And if for any reason the Spirit were pleased to remove the gift and wisdom from those in whom He had first wrought, with the removal of spiritual power would remove the recognition of the faithful. The same may be said as to edification. The power of life and the energy of the Spirit, in gift, are the only legitimate means of either edification or discipline: and so completely is this the case, that neither the one nor the other have any power or liberty, save in the Spirit; and where attempted, save in Him, they become the ground of grief to Him, and of judgment to us. To imagine that because I have life in Christ, and consequently membership with the church on earth, that therefore I am to take part in ruling or instructing those with whom I meet, is to neglect or despise the gifts of the Spirit. It is a less evil in itself, surely, than the looking to other resources than the Spirit for these things; yet will often, in practice, be found to be the same; for it will often issue in the substitution of something of nature in the place of that which should be altogether of the Spirit. Each and every direction concerning office in the church, as found in the epistles, partakes of this character: it assumes the grace of life manifested in gift to be present. Moral character and gifts are the results of the Spirit's work : they are needful for rule and service in the church, and are discernible to all that have the Spirit. We accordingly find the directions concerning elders and deacons just to rest hereon. See epistles to Timothy and Titus.
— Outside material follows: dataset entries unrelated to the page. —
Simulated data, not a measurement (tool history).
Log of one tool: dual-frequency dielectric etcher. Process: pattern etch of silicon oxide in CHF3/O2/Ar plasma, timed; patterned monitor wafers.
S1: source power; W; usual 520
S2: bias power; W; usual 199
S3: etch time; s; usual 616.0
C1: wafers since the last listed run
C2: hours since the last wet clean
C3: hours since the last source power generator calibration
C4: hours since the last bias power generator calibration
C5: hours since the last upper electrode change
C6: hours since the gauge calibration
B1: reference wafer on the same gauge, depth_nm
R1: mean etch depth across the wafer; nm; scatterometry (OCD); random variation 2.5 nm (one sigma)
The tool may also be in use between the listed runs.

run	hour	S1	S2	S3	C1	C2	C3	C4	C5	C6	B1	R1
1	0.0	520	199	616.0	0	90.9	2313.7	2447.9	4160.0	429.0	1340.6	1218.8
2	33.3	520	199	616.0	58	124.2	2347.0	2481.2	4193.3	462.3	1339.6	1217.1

As the distinctive peculiarity of the present dispensation is, “they shall be all taught of God" (John vi. 45), we believe nothing is now allowed of God to come in between himself and us. For any one to attempt. to rule, or edify, or teach the saints, is a direct assertion of gift-direct gift hereunto in the Spirit; and it is sin for any one to refuse to hear and obey those that speak under the Spirit; or, on the other hand, to accredit the flesh as the Spirit, either in rule or teaching. It does seem to us, that as the mediatorship, and priesthood, and sacrifice, &c. of Jesus are intrinsically precious, deriving their value not from being types, but from being eternal realities; just in the same way all the services and offices of the Holy Ghost are intrinsically precious, having their sole sanction and value as the works of the Spirit. In Jesus there was no alloy. He was without sin; holy, harmless, undefiled. In us there is alloy; so that every act of one sent by the Spirit and used by the Spirit, will partake of sin. But this, so far from disproving the case, confirms it; for it keeps the party ministered unto in constant watchfulness against any of the old leaven of nature. Surely it was grace so to arrange that none might rest even on Paul or Cephas; but,


whilst ministered to of God by them, might still be kept in dependance upon God himself: and thus at once the very idea of abstract authority or power being in any man, irrespective of the present display of the grace and wisdom of God, is completely set aside. The apostle Paul seems never to have acted among saints upon abstract authority. Again, as confirmatory of this, we find the grace given to the church at Pentecost given to them in a position and under circumstances from out of which it had to lead them: for, in the opening of the Church's history, we find the whole form assumed altogether Jewish: the twelve apostles, seven deacons, and the Church, all inside Jerusalem; having all things in common among themselves, as converted Jews, and no testimony to the heathen. Afterwards, we have the one apostle of the Gentiles, a wanderer from place to place; the number of elders and deacons dependent upon the necessities of the place; and the grace given; and the weekly contribution, "as God had prospered every man," toward the needs of them that were in want.

By way of practical application, we would remark, that this was sadly forgotten at the time of the Reformation; and has been ever since, in all the attempts made to reform the churches. It was surely a strange oversight for men, living under so grievous a decline from pure religion, to assume that they could re-constitute from outside the form of the witness, when that form had been the result of the energy and working of the Spirit. But so it was. The mind was made to rest upon the abstract form of the Church, in the day of its perfection, instead of upon that which had then, because believed and acted upon, moulded that form, and would mould it again, if rested on. In the consciousness of their low estate, to cast themselves upon the grace and energy of the Spirit of life in Christ Jesus, is what they should have done, and what we must do. It is a blessed and a simple task: but it is the very opposite of endeavouring formally to assume the exact position, and to re-constitute all the officers, &c. of the Church, in the day of its perfection. God forbid that we should be supposed to say that there was any thing in the early Church which God could not or may not restore. May the reformation be more abundant in blessing to us than it was in the days of Ezra and Nehemiah! Yet this also would we desire,— that we may pretend to no competency not really given to us through the Spirit that we may not assume that we have received any thing which God's eye sees not really in us; and that we may learn and profit entirely from the Lord's address to the Church of Laodicea.